In Oaxaca, Mexico, just about everyone you meet makes art. But drive out to the Sierra Madre a few hours outside the state capital and you'll find people making something quite different: mezcal. One is said to fuel the other. It's a drink with an ancient history and spiritual roots—and no worm at the bottom of the bottle, contrary to what you may have knocked back in Tijuana.
Like tequila, mezcal is distilled from the agave plant. But unlike tequila, traditional mezcal is made with no machines, no electricity. It’s crafted in rustic facilities using ancient tools powered by men or beasts of burden. Most of it never makes its way beyond the tiny mountain villages where it’s produced. On a dazzling weekday afternoon, I found myself in one such village, called San Luis del Río. A half-day’s trek into the mountains, the 500-person settlement clings to the hillside at some 8,000 feet in elevation and overlooks craggy peaks beyond.

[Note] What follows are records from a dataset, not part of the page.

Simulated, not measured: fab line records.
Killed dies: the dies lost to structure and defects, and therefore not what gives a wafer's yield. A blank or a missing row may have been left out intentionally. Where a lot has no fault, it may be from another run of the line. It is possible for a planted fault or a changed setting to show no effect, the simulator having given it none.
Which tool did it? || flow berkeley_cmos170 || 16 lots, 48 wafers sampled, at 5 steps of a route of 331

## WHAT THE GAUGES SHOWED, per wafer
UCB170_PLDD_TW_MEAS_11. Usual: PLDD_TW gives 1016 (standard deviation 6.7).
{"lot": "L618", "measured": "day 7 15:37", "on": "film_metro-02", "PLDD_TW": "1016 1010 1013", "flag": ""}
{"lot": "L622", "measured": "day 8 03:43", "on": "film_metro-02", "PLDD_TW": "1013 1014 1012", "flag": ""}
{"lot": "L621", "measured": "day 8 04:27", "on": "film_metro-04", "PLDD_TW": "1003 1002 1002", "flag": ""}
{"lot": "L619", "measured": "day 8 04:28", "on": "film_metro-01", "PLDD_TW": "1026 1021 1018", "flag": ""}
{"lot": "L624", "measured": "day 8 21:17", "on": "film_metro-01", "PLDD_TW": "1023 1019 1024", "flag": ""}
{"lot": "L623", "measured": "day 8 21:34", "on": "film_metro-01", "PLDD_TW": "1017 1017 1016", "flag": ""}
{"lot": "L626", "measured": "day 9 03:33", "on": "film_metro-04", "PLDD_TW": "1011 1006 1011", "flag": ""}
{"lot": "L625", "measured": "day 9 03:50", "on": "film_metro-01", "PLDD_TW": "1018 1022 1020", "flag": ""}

Abel Nolasco Velasco, a local mezcalero there, showed me around his open-air distillery, called a palenque. Next to a pristine creek, a mound of piñas—the pineapple-like heart of the agave plant—were roasting in a pit dug into the ground. In a couple days, they would be ready to crush in the tahona, a traditional stone mill hauled by a mule. Next, the agave juices would be collected and fermented naturally in open wooden tanks. After days or weeks, depending on the weather, the fermented mash would be distilled in small copper pot stills. Abel poured me a taste of a mezcal he’d recently finished. We sipped it beneath the trees as the mule snorted his nonchalance nearby.
Mezcal is now gaining a cultish following beyond Mexico. But much of what gets exported is made to cater to the American or European palate. It tends to be diluted with distilled water to soften the proof, which also tames the wilder flavors. Traditional mezcal is enjoyed as it comes off the still. It may reach well over 100 proof and the flavors can be intense—vegetal, spicy, savory, and almost always powerfully aromatic. Thanks to a few diehard proponents of the spirit, decamping to the Sierra is no longer the only way to taste this traditional mezcal. A growing number of mezcalerías in Oaxaca City serve spirits that otherwise might never get bottled and aren’t sold elsewhere. The owners of these establishments travel out to the palenques themselves and buy whatever they can carry back to bottle and sell in their bars. They are the gatekeepers of traditional mezcal, sharing their personal collections with whoever bellies up.
Meet the gatekeepers:
Silvia Philion and Marco Ochoa’s reservations-only tasting room is quiet with dim lighting emitted from sober desk lamps. Shelves are stocked with bottles each bearing one of 60 different mezcaleros’ names, plus detailed information about the agave variety and how it was fermented and distilled. "The mezcal must have a historic taste," says Philion, “which means that it’s what the people in the villages drink." One of the spirits she pours has the unmistakable tang of cow hide. Wine lovers call this quality "barnyard." And right there on the label is the explanation: the agave was fermented in leather.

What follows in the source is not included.